GOD BLESSES THOSE WHO REALIZE THEIR NEED FOR HIM
Last Sunday we began our sermon series on Jesus’ Sermon on the Mount found in Matthew chapters five through seven. We said that this Sermon empowers our mission statement, teaching us how to know Christ, become like Christ, and share Christ. This morning we explore the first of the eight Beatitudes found in verse three: “God blesses those who realize their need for him.” I invite you to turn with me to Matthew 5:1-10
One day as he saw the crowds gathering, Jesus went up on the mountainside and sat down. His disciples gathered around him, and he began to teach them. “God blesses those who are poor and realize their need for him, for the Kingdom of Heaven is theirs. God blesses those who mourn, for they will be comforted. God blesses those who are humble, for they will inherit the whole earth. God blesses those who hunger and thirst for justice, for they will be satisfied. God blesses those who are merciful, for they will be shown mercy. God blesses those whose hearts are pure, for they will see God. God blesses those who work for peace, for they will be called the children of God. God blesses those who are persecuted for doing right, for the Kingdom of Heaven is theirs.

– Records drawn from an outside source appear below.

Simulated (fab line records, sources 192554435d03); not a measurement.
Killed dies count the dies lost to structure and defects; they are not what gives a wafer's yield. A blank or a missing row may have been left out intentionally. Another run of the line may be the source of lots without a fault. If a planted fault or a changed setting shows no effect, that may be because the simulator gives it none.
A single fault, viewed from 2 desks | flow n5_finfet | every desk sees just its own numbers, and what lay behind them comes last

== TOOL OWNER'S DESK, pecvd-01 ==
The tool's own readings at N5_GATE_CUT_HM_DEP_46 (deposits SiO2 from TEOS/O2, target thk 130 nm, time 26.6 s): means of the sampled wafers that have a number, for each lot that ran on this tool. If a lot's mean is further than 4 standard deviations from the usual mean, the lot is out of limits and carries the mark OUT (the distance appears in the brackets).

“God blesses those who realize their need for him.” Why does Jesus begin here? He begins here because there is no entry into the kingdom of heaven apart from realizing your need for God. Or, to use the terminology of our mission statement, you cannot become like Christ unless you first realize your need for him. The problem with us human beings is that we think that we are in control of our lives and that we can make a relationship with God happen. Our belief is that we can make ourselves good enough for heaven, that we can train ourselves to become like Christ. For, after all, doesn’t God require of us to try a little harder, to work diligently at being a good Christian, to pull ourselves up by our own bootstraps? Hasn’t God said, in effect, here is my Son, Jesus; now, you figure out how to be like him? No, that is not what God has said. Rather, God has sent us his Son so that by believing in him we might be united with him. That we might become, as the Apostle Paul puts it, “in Christ.” Paul speaks repeatedly about those who are saved, those who are in the kingdom of God, those who are on their way to heaven, as being “in Christ.” Not because of what they have done, but because of what God has done in them. Let me use my hands and attempt to illustrate what being “in Christ” means.
Imagine my right hand as being Christ and my left hand as being me. If I think that to be like Christ is to somehow bring my left hand up to the level of my right hand, to bring Steve up to the level of Christ, then I am not only sadly mistaken but hopelessly doomed to fail. I can never make myself like Christ – to love like he loved, to experience the kind of joy and peace that he did, to please God the Father like he pleased God the Father. I will always fall short. Thankfully, that is not what God asks of me. Instead, he joins me to his Son so that I am now in Christ and Christ is in me. Now, it is no longer just Steve living as Steve and trying his best but it is Steve living in Christ, and Christ living in Steve. Now, I live in his love, I experience his joy, I receive his peace.
Jesus illustrates this truth in his conversation with his disciples in the fifteenth chapter of John’s gospel. Using the image of a vine and its branches, he says: “I am the vine and you are the branches. Unless you live in me and I in you, you can do nothing.” Jesus goes on to point out that as the branch can only produce fruit if it is connected to the vine, so you and I can only produce fruit in God’s kingdom if we are connected to Jesus. But, and this brings us back to Matthew 5:3, we will only be connected to Jesus if we realize our need for him, if we humbly admit that we can’t live this Christian life in our own strength.
In the gospel of Luke, chapter eighteen, Jesus tells a story about two people in the temple praying to God. One was a self-righteous Pharisee, and the other was a despised tax collector. The proud Pharisee prayed: “I thank you, God, that I am not a sinner like other people.” He had worked hard at being a good person and he figured that would please God and that God would hear his prayer. The tax collector prayed very differently: “O God, be merciful to me, for I am a sinner.” He knew that only by the mercy of God would he have any hope of being heard. Jesus concludes this story by declaring that the sinner, not the Pharisee, was made right with God. For those who are proud of their spiritual accomplishments will be humbled, but those who humble themselves before God, those who realize their need for God, will be blessed. Theirs is the kingdom of heaven.
When we realize our absolute dependence on God, and our complete helplessness without him, we can stop focusing on ourselves and our shortcomings and our faults and our sin. We can stop trying to improve ourselves. Instead, we accept by faith that we have been united with Christ, that we are in Christ, and that by being in Christ we are members of God’s kingdom in which we are given every blessing of God. As we continue to explore this Sermon on the Mount, we will see the many ways that Christ desires to live his life in us. And, we will see that Christ is transforming those who realize their need for God. They are becoming more and more like him.